In the intervening period she produced short films, developed several projects, worked as a lecturer in screen studies at Brisbane’s Griffith Film School, lost one child at birth and raised three children.

So those experiences informed Cameron as she wrote and directed the film which stars Melissa George, Ewen Leslie, Ed Oxenbould and Sophie Lowe, shot on Mount Tamborine in the Gold Coast hinterland.

Oxenbould is 13-year-old Fin, who lives with his father Al (Leslie), a creative writing teacher. Both are mourning the loss of Fin’s mother three years earlier.  While Al beds Shelley (Lowe), one of his students, Fin becomes infatuated with the exotic Evelyn (George), a local florist and former burlesque queen. Unbeknown to him, Evelyn is terminally ill. When Fin finds out his father fancies Evelyn, sparks fly.

Producer Bridget Callow-Wright, who nurtured the project from the start, raised the budget from Screen Queensland, the Melbourne International Film Festival Premiere Fund, the Post Lounge, private investors, the Australian distributor Vendetta Films and Film Victoria. The film is expected to be released theatrically in October.

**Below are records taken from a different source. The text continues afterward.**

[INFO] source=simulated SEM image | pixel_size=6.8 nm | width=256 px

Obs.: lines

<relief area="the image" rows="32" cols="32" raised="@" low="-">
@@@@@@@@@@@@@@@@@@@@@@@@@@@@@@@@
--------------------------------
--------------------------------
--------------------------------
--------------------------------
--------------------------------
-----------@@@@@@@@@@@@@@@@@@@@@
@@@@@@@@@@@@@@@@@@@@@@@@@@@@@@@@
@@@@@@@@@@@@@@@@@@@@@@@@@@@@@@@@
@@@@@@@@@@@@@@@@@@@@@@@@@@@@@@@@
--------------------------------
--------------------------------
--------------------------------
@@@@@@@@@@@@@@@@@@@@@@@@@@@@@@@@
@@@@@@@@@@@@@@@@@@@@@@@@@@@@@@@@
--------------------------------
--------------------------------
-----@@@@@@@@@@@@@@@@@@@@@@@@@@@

The development process included the MIFF 37 Market in 2009, being workshopped at a Cinema Nova and Film Victoria Script Alive program and being selected as one of eight projects from around the world to participate in the intensive six months directors’ lab at The Binger Filmlab in Amsterdam.

Cameron was convinced George was ideal for the role after seeing her in The Slap, telling IF: “On screen she is very raw, with a depth and fragility.”

She auditioned fairly widely for the role of Fin and saw Oxenbould as perfect as a boy on the cusp of manhood.

Leslie greatly impressed her in The Daughter and she said Lowe brought a complexity to the playful and mischievous Shelley.

Cast and crew worked for award wages so the director strove to make sure each person could feel creative ownership of the film.

Cameron is heartened by the positive reactions to test screenings with audiences of fewer than 100 people.  She acknowledges she is both excited and terrified about the MIFF premiere.

For her next film she is keen to make The Breathing Sea, co-written with Heather Phillips, a drama set in two time zones which addresses the issue of a married couple who fall out of love but still live together and face the prospect of dying alone.